Install SDK using PyCharm

This guide explains the necessary steps to use the Konfuzio SDK (version >=0.2) with PyCharm.

It was tested on the following Operating Systems and PyCharm versions:

  • Ubuntu 18.04 with PyCharm 2021.3.3 (Professional Edition)

  • Windows 10 with PyCharm 2022.1.4 (Professional Edition)

  • macOS 12 with PyCharm 2022.2.1 (Community Edition)

1. PyCharm Setup

PyCharm is a widespread common Integrated Development Environment (IDE) with strong debugging functionalities, which is why we choose PyCharm as our preferred IDE in this context. To start with, please download the Community version of PyCharm for your respective operating system here: https://www.jetbrains.com/pycharm/download/.

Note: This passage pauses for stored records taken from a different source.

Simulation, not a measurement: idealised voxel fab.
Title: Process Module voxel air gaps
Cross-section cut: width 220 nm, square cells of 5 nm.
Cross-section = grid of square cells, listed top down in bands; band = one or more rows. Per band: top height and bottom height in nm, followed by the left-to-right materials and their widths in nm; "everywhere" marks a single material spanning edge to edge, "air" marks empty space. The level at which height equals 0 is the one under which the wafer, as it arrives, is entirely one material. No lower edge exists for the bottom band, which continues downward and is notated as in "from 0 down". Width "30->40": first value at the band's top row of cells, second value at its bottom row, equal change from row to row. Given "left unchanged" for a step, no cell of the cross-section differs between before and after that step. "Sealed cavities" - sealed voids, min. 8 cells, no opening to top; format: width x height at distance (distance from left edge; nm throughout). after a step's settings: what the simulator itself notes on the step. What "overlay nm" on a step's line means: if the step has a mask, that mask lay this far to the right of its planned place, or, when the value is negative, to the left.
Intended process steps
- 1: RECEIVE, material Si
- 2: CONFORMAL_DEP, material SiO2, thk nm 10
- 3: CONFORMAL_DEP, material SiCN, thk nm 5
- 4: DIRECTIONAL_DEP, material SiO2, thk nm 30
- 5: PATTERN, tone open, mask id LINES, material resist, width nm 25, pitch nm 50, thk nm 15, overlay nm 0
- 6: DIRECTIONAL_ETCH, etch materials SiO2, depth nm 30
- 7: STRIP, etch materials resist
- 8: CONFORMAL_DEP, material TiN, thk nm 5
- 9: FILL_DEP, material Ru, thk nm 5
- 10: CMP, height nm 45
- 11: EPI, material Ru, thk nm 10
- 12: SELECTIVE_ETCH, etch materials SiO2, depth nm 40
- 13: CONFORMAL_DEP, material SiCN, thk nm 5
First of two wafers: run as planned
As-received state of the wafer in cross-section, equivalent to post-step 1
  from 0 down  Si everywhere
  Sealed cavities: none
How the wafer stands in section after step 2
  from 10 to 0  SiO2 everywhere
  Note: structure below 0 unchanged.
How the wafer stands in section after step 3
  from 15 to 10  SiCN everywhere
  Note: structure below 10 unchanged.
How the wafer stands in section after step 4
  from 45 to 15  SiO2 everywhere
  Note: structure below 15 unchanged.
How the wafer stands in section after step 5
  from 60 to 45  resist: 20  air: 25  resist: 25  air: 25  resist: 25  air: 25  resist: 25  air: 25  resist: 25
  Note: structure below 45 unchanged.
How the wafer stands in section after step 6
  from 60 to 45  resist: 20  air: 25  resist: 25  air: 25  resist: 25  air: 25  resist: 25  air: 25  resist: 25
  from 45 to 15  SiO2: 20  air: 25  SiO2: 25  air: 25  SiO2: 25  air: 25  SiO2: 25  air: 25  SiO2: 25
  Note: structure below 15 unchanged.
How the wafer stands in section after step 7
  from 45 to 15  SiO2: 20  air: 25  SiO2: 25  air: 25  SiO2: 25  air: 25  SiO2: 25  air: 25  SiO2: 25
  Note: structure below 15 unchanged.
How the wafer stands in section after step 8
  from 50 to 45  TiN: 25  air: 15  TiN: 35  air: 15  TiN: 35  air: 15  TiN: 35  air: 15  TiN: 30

Once it is downloaded, create a new Project in PyCharm (File -> New Project) and choose the location and name for it. Please also refer to this documentation for further explanations: https://www.jetbrains.com/help/pycharm/creating-empty-project.html. When creating a new project, you need to choose the Python interpreter which will be used for the project. Please move on to step 2 to check how to create a new virtual environment for the project.

pycharm_setup

2. Create a Virtual Environment

As we want to execute our project with our Konfuzio SDK package, we need a virtual environment that is based on Python version 3.8. This Python version is the most widespread and commonly used version which still represents a good trade-off between newness and stability. To create such a virtual environment, please refer to this documentation which describes the steps in detail: https://www.jetbrains.com/help/pycharm/creating-virtual-environment.html#python_create_virtual_env.

To connect this virtual environment to your project, make sure that it is selected as the Python interpreter (see bottom right corner) and in the project setting preferences if not already specified when the project was created. We are using a local virtual environment in combination with the community version of PyCharm, as the users of the community version can’t carry out debugging of code that is executed in Docker containers or on a remote-host SSH.

pycharm_create_virtual_env

After the installation of PyCharm and this setup of the virtual environment is completed, we can now start to install our Konfuzio SDK package.

3. Install the Konfuzio SDK package

Install the Konfuzio SDK package via pip install in the terminal. This will install the SDK package directly in your working directory: pip install konfuzio-sdk

pycharm_install_sdk

4. Define your working directory

To store data downloaded with the Konfuzio SDK, indicate (if necessary) the location by inputting the path of your working directory. This path should be the location of the folder of the PyCharm project and can be found e.g. on the top left corner. cd <your working directory>

pycharm_pwd

5. Initialize the project with the required inputs

After the installation, initialize the package in your working directory with: konfuzio_sdk init

This will require different inputs, starting with your login credentials to access the Konfuzio Server. It will then ask for the host from where to get the data. If you are a business user, this might be different from app.konfuzio.com and will be the server URL to access the Konfuzio application. In any other case, press “enter” to use the default URL as the host address.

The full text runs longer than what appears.